THE SECRET DIARIES OF JUAN LUIS VIVES

by Tim Darcy Ellis

Pub Date: Aug. 3rd, 2020
ISBN: 978-0-228-83437-3
Publisher: Tellwell

A historical novel about the great 16th-century humanist Juan Luis Vives.

In the framing device of Ellis’ novel, an electrician in the present-day College of Bruges in Belgium opens the wall of a study and finds a centuries-old book. It’s the secret journal of one of the city’s most famous citizens: Juan Luis Vives, who was born in Spain in 1493, spent most of his life in the Netherlands, and made a fateful and contentious visit to Henry VIII’s England in the early 1520s. Vives was friends with fellow humanists Erasmus and Thomas More, and during the first part of his time in England, he was a tutor to King Henry VIII’s daughter Princess Mary (“this was to be my catapult to greatness, the chance to realise my dream,” Vives thinks when More arranges the position for him). Ellis’ tale follows the adventures of young Vives as he leaves his native Spain and encounters the strange world of England, where he must become accustomed to his new, Anglicized name (“John Lewis of Oxford”) and the shifting tensions between Henry and Queen Catherine of Aragon, whose turbulent marriage becomes the central topic of the land. Henry seeks to have his marriage to Catherine annulled, claiming that she’d previously had sex with his late brother, Arthur, which she adamantly denies—to Henry. However, she impulsively tells Vives that the claim is true and also that her baby boy, fathered by Arthur, was taken away from her on the pretext of it being stillborn. As the narrative moves forward, Vives must juggle his own domestic struggles with the possibility that he has “talked [himself] into treason.”

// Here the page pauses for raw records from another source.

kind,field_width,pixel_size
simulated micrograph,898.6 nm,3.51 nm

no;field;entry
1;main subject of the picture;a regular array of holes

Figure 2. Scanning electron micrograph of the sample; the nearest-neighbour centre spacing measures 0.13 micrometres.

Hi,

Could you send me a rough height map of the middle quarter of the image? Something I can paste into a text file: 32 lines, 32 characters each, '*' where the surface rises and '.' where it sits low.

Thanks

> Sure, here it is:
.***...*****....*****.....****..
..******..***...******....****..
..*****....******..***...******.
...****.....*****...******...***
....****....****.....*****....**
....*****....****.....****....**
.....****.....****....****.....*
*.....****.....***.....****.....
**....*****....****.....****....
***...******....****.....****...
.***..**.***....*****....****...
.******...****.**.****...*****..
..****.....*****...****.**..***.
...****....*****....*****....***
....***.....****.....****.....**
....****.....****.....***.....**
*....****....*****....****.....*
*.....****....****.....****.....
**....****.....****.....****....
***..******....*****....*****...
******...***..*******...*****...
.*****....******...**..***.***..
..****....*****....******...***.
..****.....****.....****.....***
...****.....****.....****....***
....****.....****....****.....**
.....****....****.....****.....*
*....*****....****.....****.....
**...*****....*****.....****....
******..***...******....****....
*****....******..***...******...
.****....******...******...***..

Ellis writes all of this with marvelous gusto that’s more reminiscent of Hilary Mantel’s Wolf Hall (2009) than of a more traditional Tudor novel. Vives not only addresses his diary as though it were a person; it also sometimes seems to address him right back. As a confidant of the queen, Vives refused to accept the validity of the king’s annulment and, as a result, he only narrowly escaped England with his life; in Ellis’ telling, the danger was compounded by the fact that Vives was also secretly an adherent of Judaism. As the story goes on, Ellis can’t resist the occasional bit of heavy-handed foreshadowing. When Vives visits the shrine of Thomas Becket with More, for instance, More says, “See how even the king’s greatest friend, his most favoured subject, can fall? But if God is with me, whom should I fear?” Months later, of course, More himself would be executed on the orders of his friend the king. However, the boisterous vivacity of Vives as a character remains appealing throughout. Early on, he discovers that he is “human rather than humanist,” and this canny emphasis is the guiding light of the book, allowing readers to avoid Vives’ forbiddingly abstruse scholarly writing. With this novel, Ellis effectively allows readers to root for a person that many may only know as a footnote to the story of More.

A fast-paced and richly engaging story about an intriguing historical figure.